GLOBAL stock indexes fell amid disappointing company results and forecasts while oil prices registered their biggest weekly loss in eight months on swelling storage of crude.
U.S. stock index futures hit session lows after the close Friday after France was rocked by multiple, near simultaneous attacks around Paris.
S&P 500 e-mini futures were down 22 points in light volume.
Weaker-than-expected U.S. October retail sales weighed on U.S. stocks for much of the day, with Wall Street capping its worst week since August, and dragged U.S. Treasuries yields to their lowest levels in a week.
The MSCI all-country world index lost 1.1 percent Friday and fell 3 percent for the week, its biggest weekly decline since early September. The FTSEurofirst 300 ended down 0.83 percent, hit by weak earnings, and posted a loss of 2.7 percent for the week.
Friday’s Paris attacks could add to market jitters, analysts said.
“The geopolitical aspect is always out there, and anything that brings that back into the headlines will pull the buy orders fairly quickly,” said Alan Lancz, president of Alan B. Lancz & Associates Inc., a Toledo, Ohio-based investment advisor.
The Dow Jones industrial average fell 202.83 points, or 1.16 percent, to 17,245.24, the S&P 500 lost 22.93 points, or 1.12 percent, to 2,023.04 and the NASDAQ Composite dropped 77.20 points, or 1.54 percent, to 4,927.88.
All three major indices had their worst week since August, when fears about the health of China’s economy and stock market slammed global asset prices.
The dollar index, which measures the dollar against a basket of other major currencies, rose 0.3 percent to 98.948.
The index is down about 0.2 percent last week as profit-taking sent it lower earlier in the week.

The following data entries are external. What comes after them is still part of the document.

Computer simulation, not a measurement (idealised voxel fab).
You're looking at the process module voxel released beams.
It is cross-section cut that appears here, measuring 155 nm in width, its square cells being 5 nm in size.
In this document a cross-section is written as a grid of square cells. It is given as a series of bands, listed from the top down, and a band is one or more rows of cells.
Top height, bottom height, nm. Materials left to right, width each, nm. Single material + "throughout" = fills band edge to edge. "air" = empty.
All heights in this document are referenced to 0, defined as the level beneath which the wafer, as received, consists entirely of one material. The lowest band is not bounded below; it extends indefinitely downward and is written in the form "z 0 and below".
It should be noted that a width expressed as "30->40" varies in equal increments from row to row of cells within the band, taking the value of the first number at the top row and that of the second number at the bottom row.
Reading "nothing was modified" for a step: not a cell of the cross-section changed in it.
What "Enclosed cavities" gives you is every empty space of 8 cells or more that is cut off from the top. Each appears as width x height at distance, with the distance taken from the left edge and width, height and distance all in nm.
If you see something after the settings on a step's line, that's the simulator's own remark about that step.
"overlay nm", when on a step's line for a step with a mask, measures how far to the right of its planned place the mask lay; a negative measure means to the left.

Copper slid to a six-year low on persisting worries over a supply glut and slowing economic growth in China, before rebounding. The metal used in power and construction ended little changed at US$4,825 a ton, down more than 3 percent last week.
Brent settled down 45 cents to US$43.61 a barrel while U.S. crude fell US$1.01 to settle at US$40.74. Both benchmarks lost 8 percent on the week, their most since mid-March.